Monday, October 21, 2013

Today's Editorial 21 October 2013

                                                          Nota Bene
Source: By Sam K Rajappa: The Statesman
The Constitution mandates adult franchise, giving every citizen the right to vote and elect his or her representative to govern the country or state on their behalf.  Reflecting on this solemn, inalienable right, the Election Commission had declared: “We the people through the exercise of our right to vote have the ultimate power to shape the destiny of our democracy by electing our representatives.” The political parties over the last six decades have corrupted the system by selecting candidates with money and muscle-power as long as they had the capacity to win, resulting in criminalisation of politics.  The Election Commission’s repeated pleas to the Union government to bring about electoral reforms to cleanse the system had fallen on deaf ears, forcing the Supreme Court to become proactive.

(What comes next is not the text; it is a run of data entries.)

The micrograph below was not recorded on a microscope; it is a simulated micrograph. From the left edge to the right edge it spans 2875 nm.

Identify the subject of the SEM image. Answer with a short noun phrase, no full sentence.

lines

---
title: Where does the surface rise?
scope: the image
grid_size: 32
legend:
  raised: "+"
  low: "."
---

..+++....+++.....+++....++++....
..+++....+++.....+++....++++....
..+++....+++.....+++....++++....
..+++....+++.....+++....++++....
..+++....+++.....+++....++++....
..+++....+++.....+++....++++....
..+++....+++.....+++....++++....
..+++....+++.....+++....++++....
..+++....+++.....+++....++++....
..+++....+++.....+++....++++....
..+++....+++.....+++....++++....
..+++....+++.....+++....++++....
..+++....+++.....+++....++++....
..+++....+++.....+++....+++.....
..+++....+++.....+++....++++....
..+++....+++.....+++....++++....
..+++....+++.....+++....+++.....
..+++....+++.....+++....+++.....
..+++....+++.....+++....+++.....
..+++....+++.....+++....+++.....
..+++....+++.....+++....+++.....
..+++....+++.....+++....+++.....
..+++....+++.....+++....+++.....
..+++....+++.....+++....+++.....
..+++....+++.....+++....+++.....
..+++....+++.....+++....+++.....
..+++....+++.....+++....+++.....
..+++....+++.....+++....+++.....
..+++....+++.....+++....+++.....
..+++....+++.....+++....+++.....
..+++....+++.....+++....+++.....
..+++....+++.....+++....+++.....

In July, the court struck down a provision to prevent disqualification of convicted legislators and barred those in custody from contesting elections.  On 27 September, the court held that a voter could exercise the option of negative voting and reject all candidates as unworthy of being elected by pressing “None of the Above” (NOTA) button in the Electronic Voting Machine.  The Conduct of Election Rules, 1961, framed under The Representation of the People Act, 1951, did have Section 49 (O) providing for the elector not to vote.  It was a cumbersome process.  The dissenting elector would have to fill in Form 17 A and put his signature or thumb impression in a register kept for the purpose.  It denied the voter secrecy of his choice. The Chief Justice, P Sathasivam, said in his judgment, “Giving right to a voter not to vote for any candidate while protecting his right of secrecy is extremely important in a democracy.  Such an option gives the voter the right to express his disapproval of the kind of candidates being put up by the parties. Gradually, there will be a systemic change and the parties will be forced to accept the will of the people and field candidates who are known for their integrity.”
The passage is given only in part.